So your mother, father, aunt, uncle just unloaded a shoebox full of family photographs on you because of your interest in the family history. You have finished identifying the relatives as well as possible and now have no idea how to store the photographs for future generations. You realize that some of them are in great shape but some are fading, some are sticking to each other and some photographs have mold on them....Yuck!

What is a genealogist to do now? It is a good idea as a first step to be able to identify the most common types of photographic processes. This will help confirm the period of time the photographs were made of that member of your family.

I have worked with several genealogists to help identify their photographs. On one occasion, a positive identification of a salt print allowed us to determine that this photograph was of the researcher's great-grandmother, whereas most of her family believed it was their grandmother. On another occasion, the identification allowed us to learn the proper orientation of an image. This allowed the researcher to conclude that this was in fact the house his grandfather was born in. 

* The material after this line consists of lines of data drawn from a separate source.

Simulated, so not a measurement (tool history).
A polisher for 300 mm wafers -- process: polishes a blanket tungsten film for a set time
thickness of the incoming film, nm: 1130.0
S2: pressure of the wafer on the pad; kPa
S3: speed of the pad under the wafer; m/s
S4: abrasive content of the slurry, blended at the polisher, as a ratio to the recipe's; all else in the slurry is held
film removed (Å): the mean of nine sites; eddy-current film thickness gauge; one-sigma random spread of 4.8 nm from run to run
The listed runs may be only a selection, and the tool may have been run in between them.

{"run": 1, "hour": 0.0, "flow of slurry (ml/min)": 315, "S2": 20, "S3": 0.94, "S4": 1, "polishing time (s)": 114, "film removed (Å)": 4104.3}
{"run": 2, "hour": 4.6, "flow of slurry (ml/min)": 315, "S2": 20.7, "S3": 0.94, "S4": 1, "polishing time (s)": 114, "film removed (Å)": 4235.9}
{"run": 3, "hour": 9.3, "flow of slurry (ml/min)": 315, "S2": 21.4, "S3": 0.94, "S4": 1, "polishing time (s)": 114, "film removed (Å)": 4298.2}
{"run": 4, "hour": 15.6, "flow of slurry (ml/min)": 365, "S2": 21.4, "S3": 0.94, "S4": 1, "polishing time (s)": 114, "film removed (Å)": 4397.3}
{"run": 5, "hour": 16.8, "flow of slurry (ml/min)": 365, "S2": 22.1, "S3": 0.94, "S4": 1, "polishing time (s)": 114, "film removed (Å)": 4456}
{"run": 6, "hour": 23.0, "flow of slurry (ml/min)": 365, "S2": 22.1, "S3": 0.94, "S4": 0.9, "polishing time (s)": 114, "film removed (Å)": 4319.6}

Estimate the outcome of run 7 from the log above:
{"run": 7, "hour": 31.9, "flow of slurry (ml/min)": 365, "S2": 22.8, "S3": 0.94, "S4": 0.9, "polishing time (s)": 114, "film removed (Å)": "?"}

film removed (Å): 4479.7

Photographic Identification

In the beginning...Ah! But where is the beginning? Did photography start in the year 1,000 AD when Alhazen described the principal of the "Camera Obscura" - a drawing aid meaning a dark chamber. 500 years later, Leonardo da Vinci described the same device and operated one outside his studio in Florence. Or should we consider the beginning in the 1560's when lenses were fitted to the Camera Obscura, allowing an image to be sharply focused on a piece of ground glass and allowed the operator to trace a picture on a thin sheet of drawing paper laid over the glass.

Daguerreotypes
Most authorities will agree that the first practical form of photography was encouraged through the experiments and developments (no pun intended) of Louis Jacques Mande Daguerre. Although William Henry Fox Talbot had been working on a process that recorded a negative image, Daguerre was the first to publicize his results and the discovery of the photographic process is attributed to Daguerre. The daguerreotype, popular from 1839-1860, was produced on a metal support of thin copper, with a highly polished mirror-like coating of silver. They are sealed in glass to protect the plate from atmospheric and physical damage. In America, daguerreotypes were most often placed in small hinged cases made of wood with a leather or paper covering. The daguerreotypes distinguishing features are its highly polished silver support and its quality of appearing as a negative, or a positive depending upon the angle of viewing and the direction from which light falls upon it. 

 

Left photo is a daguerreotype viewed as a positive. Right  photo is a daguerreotype viewed as a negative.

Due to limitations and difficulties of producing a large plate, daguerreotypes were rarely made any larger than 6 ½ to 8 ½ inches, known as whole-plate size. The most common size produced was sixth-plate size and measured 2 ½ by 3 ¼. It is estimated that by 1853 as many as three million daguerreotypes were made in the United States alone.